“Now if you do not hold a PhD, you will not be able to teach in a university,” the Education Minister said.
But most of the lecturers in our colleges of education do not hold PhD. So we are giving them time to improve their knowledge, through the British government support” he added.
Speaking at the meet the press series in Accra Tuesday, he explained further that the move was to enable the universities to develop the capacity of teachers in the colleges of education.
He was hopeful that if the lecturers of the colleges of education were part of the university, the university would help those lecturers to get onto the PhD programmes.
Improving teachers’ capacity
Dr Prempeh explained that every capacity improvement was to the benefit of the Ghanaian schoolchild to improve the learning outcomes.
He cited for instance that in Finland, even at the Kindergarten level, it was teachers with PhD while in Ghana it was diploma holders, describing it as unacceptable.
Dr Prempeh explained that, it was as a result of it that government had decided that all teacher trainees would be degree holders.
He explained that even though producing graduates would have an implication on the government budget, “government is more interested in the learning outcomes and not the budget.”
Merger
Dr Prempeh hinted that the Ghana Institute of Journalism, the Ghana Institute of languages and the National Film and Television Institute (NAFTI) would be merged to form a single university.

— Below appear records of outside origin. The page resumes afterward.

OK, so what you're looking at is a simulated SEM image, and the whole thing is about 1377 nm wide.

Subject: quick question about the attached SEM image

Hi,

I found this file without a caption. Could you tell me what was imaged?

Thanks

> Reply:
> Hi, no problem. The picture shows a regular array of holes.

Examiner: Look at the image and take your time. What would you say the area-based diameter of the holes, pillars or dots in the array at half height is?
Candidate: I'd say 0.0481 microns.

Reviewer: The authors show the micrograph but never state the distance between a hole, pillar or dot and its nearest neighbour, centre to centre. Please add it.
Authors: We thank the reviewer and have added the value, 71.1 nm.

He said each of the three would be a school that would be awarding their own degrees, explaining that the idea was long mooted by the previous government and that it was not anything new.
Dr Prempeh explained that each of the three wanted to stand as autonomousuniversity, but that was not accepted, explaining that it was to ensure that resources were maximized.
National service for trainees
He said after initial protest from the teacher trainees against the directive that they were to go through national service under the National Service Secretariat (NSS) so far 16,000 of them had registered with the secretariat to do the service.
“I met with the coalition of newly trained teachers and the Teacher trainee association of Ghana and they went and met with the GES and finally signed a memorandum of understanding (MoU) to do the national service,” he explained.
He insisted that the ministry was not seeking to discriminate against teacher trainees, insisting that he rather made it easier for them to do the service to cover the one-year probation, one-year induction.
Dr Prempeh explained that the trainees and the ministry reached an agreement where they would have to accept the posting from the NSS
Professional bodies
Justifying the licensure examination, Dr Prempeh enumerated various professions such as the lawyers, nurses and doctors which had their own regulatory bodies that decided what made someone a member.
He, therefore, stated that those who were teacher trainees could decide not to take up teaching as a profession and for that matter would not write the licensure examination, stressing that “as long as you want to be professional teacher, then you have to be assessed by the regulatory body, which is the National Teaching Council (NTC)”.